Chief Joseph (Nez Perce) 1840-1904

In terms of the amount of literature and biographies written about him, Nez Perce Chief Joseph is one of the most popular, respected, and yet misunderstood of all the Native American leaders of the 19th century.  There were five bands of Nez Perce, and Joseph's band wintered in western Idaho and spent glorious summers grazing their beautiful horses in the verdant grasslands of the Wallowa Valley in north-eastern Oregon.  When Joseph and his younger brother Ollocot refused to give up their homeland and move to reservations, the United States Army moved against them in 1877 in a series of battles—all won by the Nez Perce—as they trekked 1700 miles through the West in an attempt to reach Canada.  On the last day of fighting—just 20 miles from the border—Ollocot and other war leaders of the band were killed.  Thus, only Joseph was left to ride out to surrender.  It was in this speech of surrender that he is purported to have said "I am weary of fighting.  From where the sun now stands, I will fight no more forever."
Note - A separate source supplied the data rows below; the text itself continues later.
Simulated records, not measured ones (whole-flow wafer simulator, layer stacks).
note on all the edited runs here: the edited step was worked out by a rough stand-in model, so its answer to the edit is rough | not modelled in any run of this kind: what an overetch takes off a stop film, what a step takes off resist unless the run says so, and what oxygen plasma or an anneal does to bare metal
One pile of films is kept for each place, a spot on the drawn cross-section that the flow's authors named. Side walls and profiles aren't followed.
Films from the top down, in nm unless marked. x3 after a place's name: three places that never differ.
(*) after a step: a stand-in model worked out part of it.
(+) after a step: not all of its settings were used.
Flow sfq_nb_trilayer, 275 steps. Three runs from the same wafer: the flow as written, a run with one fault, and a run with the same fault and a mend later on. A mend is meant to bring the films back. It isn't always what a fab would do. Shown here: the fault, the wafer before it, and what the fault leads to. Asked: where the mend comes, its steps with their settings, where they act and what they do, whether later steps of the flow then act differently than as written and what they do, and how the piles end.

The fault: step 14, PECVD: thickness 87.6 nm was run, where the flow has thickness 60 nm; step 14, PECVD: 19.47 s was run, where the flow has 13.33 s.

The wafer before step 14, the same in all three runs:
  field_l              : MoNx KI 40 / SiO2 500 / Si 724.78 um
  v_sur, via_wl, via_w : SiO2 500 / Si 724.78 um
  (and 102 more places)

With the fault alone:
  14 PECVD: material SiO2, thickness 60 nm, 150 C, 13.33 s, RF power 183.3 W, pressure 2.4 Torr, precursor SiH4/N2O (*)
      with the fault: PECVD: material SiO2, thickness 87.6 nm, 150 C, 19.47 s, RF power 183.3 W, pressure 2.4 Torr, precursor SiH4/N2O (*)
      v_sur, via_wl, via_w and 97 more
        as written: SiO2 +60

Joseph was always of gentle disposition, with no animosity toward the white men, even as they were taking The Wallowa away from the Nez Perce.  To his dying day in 1904 (at the age of 64) he appealed to the U. S. Government and to anyone who would listen, in an effort to return to his beloved homeland.

This bronze tribute to Joseph was done to honor his cause and memory.  He was truly a great human being.